Fair Liberty strolled in solicitous mood,

Deep-pondering the future, unheeding her way,

She met goddess Nature beside a green wood.

‘Good mother,’ she cried, ‘deign to help me at need!

I must make for my guardians a Speaker to-day;

The first in the world I would give them.’ ‘Indeed!

When I made the first speaker, I made him of Clay.’”

Mr. Clay accepted the appointment in a brief but pertinent speech, in which he gave a succinct view of the duties of the chair, and presented the house his thanks for placing him in it.

In the course of the session, the subject of the Greek revolution came before congress. Mr. Webster, of Massachusetts, on the fifth of December, introduced it to the house, in a resolution ‘providing by law for defraying the expenses incident to the appointment of an agent or commissioner to Greece, whenever the president shall deem it expedient to make such appointment.’ This he sustained by a speech of great power. Mr. Clay brought to its support the same feelings, the same warm sympathies, and the same strength of argument that he had arrayed round the subject of South American independence. They both fought hard to procure the adoption of this resolution, but it was lost. The struggling Greek, however, Mr. Clay never lost sight of, and when he became secretary of state, succeeded in accomplishing that for them, in which he was defeated now.

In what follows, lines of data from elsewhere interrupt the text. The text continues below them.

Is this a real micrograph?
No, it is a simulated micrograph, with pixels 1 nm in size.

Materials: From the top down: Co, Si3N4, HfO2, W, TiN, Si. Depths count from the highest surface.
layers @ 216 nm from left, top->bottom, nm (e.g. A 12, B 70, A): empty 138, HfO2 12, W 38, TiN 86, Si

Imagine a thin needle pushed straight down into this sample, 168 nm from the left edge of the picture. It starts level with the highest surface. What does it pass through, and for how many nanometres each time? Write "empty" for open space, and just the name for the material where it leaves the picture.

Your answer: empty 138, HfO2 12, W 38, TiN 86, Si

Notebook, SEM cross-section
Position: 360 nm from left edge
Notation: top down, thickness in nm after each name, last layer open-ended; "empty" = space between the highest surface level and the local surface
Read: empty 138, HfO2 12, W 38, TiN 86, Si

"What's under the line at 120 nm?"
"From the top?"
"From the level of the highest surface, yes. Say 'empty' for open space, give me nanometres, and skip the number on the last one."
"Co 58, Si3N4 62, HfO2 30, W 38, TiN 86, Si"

While the question of recognition was before the house, Mr. Clay was violently assailed by a member from New Hampshire, recently arrived. It was thought his motive in doing this was to bring himself into notice, by attacking the most distinguished man in the house. He received such a rebuke from Mr. Clay, administered with mingled feelings of indignation and pity, as almost to wither his energies during the remainder of the session.